Originally Posted by
Rwc5830
First thing, congratulations!!! Second your story and write up was just amazing. Made me feel like I was somehow doing the ride but without all the effort, etc.
Thanks for sharing and I'd love to know about your training regime. Just WOW!!
Thanks!
Up until this year I mostly only rode long 5+ hour rides on the weekends and little or nothing during the week to train. That worked well enough to comfortably finish all the brevets but my hill climbing was abysmally slow. (I live in northern California, lots of hills.)
This year I took a completely different approach. My weight had slowly increased and I started riding on the trainer in the morning just to burn calories. That pretty quickly changed to intensity training.
Now my regime is:
Four weekday mornings a week I ride my trainer in the garage for an hour. One of those mornings I do three standing intervals where I ride max resistance in my biggest gears. When I started I could do about 75 pedal revolutions for each interval. Now I'm up to three intervals of seven minutes each with three minute recoveries between them. I plan to keep increasing them until I can do three 15 minute intervals. The other three days of the week when I'm not doing intervals I just spin, burn calories, and watch Mythbuster re-runs on my iPad.
Four times a week I go out for a one hour ride at lunch. Three of those days I go at about 75% effort and one day I treat the ride as an all out time trial. I live on a flat island (Alameda) with a 45 minute loop around it so its ideal for my lunch ride. My fastest average speed for the hour went from 16 mph to 19.2 mph.
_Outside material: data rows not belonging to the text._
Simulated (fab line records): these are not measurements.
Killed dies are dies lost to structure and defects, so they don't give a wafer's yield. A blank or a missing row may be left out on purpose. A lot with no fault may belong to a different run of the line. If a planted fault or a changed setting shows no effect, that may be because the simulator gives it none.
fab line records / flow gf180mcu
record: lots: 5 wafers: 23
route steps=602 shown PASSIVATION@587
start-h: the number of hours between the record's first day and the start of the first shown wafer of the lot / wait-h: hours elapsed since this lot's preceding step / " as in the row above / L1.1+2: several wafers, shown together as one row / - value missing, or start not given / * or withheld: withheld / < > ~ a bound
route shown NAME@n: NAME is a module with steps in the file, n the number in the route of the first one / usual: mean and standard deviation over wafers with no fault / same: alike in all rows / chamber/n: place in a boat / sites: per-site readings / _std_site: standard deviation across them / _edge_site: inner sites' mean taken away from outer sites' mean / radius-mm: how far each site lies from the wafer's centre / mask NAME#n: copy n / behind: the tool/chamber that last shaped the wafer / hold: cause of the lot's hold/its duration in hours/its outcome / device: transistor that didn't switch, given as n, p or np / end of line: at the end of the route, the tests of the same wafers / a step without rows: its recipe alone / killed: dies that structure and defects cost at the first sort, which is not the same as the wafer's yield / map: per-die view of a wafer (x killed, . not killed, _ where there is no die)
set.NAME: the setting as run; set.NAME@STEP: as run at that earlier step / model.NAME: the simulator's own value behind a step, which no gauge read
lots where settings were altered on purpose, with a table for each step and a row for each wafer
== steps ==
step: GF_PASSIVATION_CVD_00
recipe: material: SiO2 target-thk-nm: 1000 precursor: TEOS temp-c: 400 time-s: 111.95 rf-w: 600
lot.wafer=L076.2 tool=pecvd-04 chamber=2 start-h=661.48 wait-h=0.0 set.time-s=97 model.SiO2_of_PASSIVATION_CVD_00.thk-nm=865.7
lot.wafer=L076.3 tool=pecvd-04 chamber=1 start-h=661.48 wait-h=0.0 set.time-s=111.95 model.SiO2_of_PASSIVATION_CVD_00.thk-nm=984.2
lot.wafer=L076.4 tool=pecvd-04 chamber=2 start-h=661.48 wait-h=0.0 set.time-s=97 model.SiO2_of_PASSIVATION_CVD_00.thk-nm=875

I also commute 15 minutes each way four days a week. Not much of a workout there but it gets the blood moving in the evening.
Wednesdays I don't go near a bike.
On the weekends I don't do much this year. I haven't done any long rides that were not brevets other than the Davis Double Century which I hammered through in record time. I rode about 3400k in brevets before the 1200k this year. The rest of the weekends I might do a very fast hard ride to a coffee shop an hour and one mountain away. Or I might go out for a very very slow three or four hour ride with a friend who just started riding longer rides.
The result has been much more power on my later brevets. I ride faster without trying. I find myself riding with a whole different group of people on our brevets (the ones who used to be leaving the early controls as I was arriving at them.) I never find myself grinding up hills anymore. Sometimes I float up them, but never super fast. On the 1200k my legs were never tired and I could stand for 30 minutes at a time even a few miles from the end.
The nicest thing about being a tad faster is the extra time I have to spend on longer rides. For instance on the San Francisco 600k I was riding with two others and we decided to stop for beer and BBQ oysters along CA-1 near Pt Reyes.
From now through October I'm training for the Furnace Creek 508 (4 man team) where I hope to totally kill my old time on stage 3. I don't plan to change my training plan much for that.
So for me anyway, I'm finding that for where I am in my conditioning, interval and intensity training has provided way more benefit than long slow rides on the weekend. Chris Kostman says he trained for RAAM (cross country race) doing no rides longer than 50 miles. I never bought into that but I can see how that might have worked now.